Extremely Large and Anisotropic Upper Critical Field and the Ferromagnetic Instability in UCoGe J. Phys. Soc. Jpn. 78, 113709 (2009) Authors: Dai Aoki, Tatsuma D. Matsuda, Valentin Taufour, Elena Hassinger, Georg Knebel, and Jacques Flouquet
Among the types of unconventional superconductivities, U-based superconductivities that coexist with ferromagnetism have attracted much attention as strong candidates for spin-triplet superconductors. The superconductivity of UGe_2, UIr, UCoGe, and URhGe, along with UTe_2 that was discovered last year, is assisted by the ferromagnetic phase. This link is regarded as strong evidence for non-unitary spin-triplet superconductivity, where a ferromagnetic fluctuation mediates the pairing. Experimental validation for the spin-triplet Cooper-pair state is difficult in general, while the linkage between ferromagnetism and superconductivity in U-based materials occupies a significant position in this research area.

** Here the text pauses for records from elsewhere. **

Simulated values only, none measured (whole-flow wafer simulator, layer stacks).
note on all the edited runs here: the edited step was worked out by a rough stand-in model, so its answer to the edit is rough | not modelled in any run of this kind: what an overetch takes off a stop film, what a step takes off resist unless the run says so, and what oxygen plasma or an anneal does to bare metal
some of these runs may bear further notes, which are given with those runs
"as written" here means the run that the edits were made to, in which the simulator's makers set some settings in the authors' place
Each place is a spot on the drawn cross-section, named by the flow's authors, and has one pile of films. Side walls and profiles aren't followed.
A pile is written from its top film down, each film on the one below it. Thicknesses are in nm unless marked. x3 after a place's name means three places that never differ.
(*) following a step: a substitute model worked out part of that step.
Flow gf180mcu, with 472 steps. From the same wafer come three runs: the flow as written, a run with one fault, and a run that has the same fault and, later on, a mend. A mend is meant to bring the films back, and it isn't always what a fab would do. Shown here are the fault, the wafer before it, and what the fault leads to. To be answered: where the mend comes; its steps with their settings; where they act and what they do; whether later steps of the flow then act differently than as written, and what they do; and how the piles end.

The authors of this paper conducted very carefully planned experiments under external magnetic fields on UCoGe single crystals and first pointed out that superconductivity in UCoGe is stabilized especially when the external field is very precisely applied along the b axis. An "S-shaped curve" is observed in the superconducting H-T phase diagram, featuring re-entrant behavior similar to that discovered in URhGe under high pressures. The authors further showed that Tc and the quasiparticle state are susceptible to the field orientation. Their findings made a significant impact on later studies for U-based superconductivity, for example, discoveries of a linkage between anisotropic ferromagnetic fluctuations and superconductivity in UCoGe, and re-entrant superconductivity in UTe_2. For these reasons, we conclude that this paper deserves the Outstanding Paper Award of the Physical Society of Japan.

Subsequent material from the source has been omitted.